For five hundred years, every spring, hundreds of thousands of cubic metres of timber set out from the forests above Bassano, bound for the Arsenal of Venice. They floated down the Brenta lashed into rafts, guided by men working barefoot in the water. Without that wood, Venice could not have existed.
The Republic of Venice had no forests, no mines, no real hinterland until the 15th century. It had only the lagoon. When, in 1404, it conquered Vicenza and then Bassano, Belluno, Feltre and the Cadore, it did so for an essentially economic reason: timber. The Serenissima needed wood for the ships of its arsenal, for the piles its palaces rest upon (Venice is a city built on an upturned forest), for roofs, furniture, the building of a maritime empire.
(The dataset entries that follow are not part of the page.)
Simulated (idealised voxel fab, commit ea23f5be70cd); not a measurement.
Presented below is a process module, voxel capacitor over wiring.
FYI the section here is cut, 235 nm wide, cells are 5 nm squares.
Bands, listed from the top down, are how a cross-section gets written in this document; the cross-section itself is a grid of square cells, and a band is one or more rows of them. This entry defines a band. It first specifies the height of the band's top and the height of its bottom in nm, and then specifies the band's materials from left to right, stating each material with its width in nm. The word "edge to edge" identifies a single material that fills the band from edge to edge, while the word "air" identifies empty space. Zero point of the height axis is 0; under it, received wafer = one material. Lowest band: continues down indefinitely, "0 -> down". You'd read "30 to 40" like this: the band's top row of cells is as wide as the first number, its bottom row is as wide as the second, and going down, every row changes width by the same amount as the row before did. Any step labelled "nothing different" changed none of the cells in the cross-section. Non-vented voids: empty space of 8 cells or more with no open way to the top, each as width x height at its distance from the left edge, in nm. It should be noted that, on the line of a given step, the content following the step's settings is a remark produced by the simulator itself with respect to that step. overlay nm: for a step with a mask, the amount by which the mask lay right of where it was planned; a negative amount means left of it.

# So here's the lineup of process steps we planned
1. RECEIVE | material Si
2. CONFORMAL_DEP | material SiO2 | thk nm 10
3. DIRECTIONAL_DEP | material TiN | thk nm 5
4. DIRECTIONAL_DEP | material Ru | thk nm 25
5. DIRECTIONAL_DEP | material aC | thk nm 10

From that moment — and for five centuries, until the fall of the Republic in 1797 — the timber of the Venetian Pre-Alps was managed as a resource of state. The Magistratura ai Boschi of Venice regulated felling, marked every single tree, banned export and organised the floating.
The Venetian timber supply system rested on three great forest districts:
The forests of the Piave basin supplied larch for piles and pile foundations. Logs were lashed into rafts at Perarolo or Codissago and floated down the Piave to Belluno, Treviso, Venice. The Venetian place-name Zattere, along the Giudecca canal, comes precisely from the arrival of the timber rafts.
The great forest between Belluno and Vittorio Veneto, the Republic's "oar forest": here grew the beech from which the galleys' oars were made. An exclusive reserve of the Arsenal, forbidden to peasants and merchants.
Above the Brenta gorge, on the Asiago plateau and in the Grappa valleys, grew spruce for construction and soundboards (the same wood Stradivari used, still used in Cremona's violin-making today). From these woods the logs came down towards Valstagna on the stone stairs, and from there down the Brenta to Venice.
On the limestone walls of the Brenta gorge, facing Valstagna, is carved the most impressive work of peasant engineering in Venetian history: the Calà del Sasso. 4,444 stone steps cut into the rock over a drop of 750 metres, linking the village of Sasso (on the Asiago plateau) to the river port of Valstagna.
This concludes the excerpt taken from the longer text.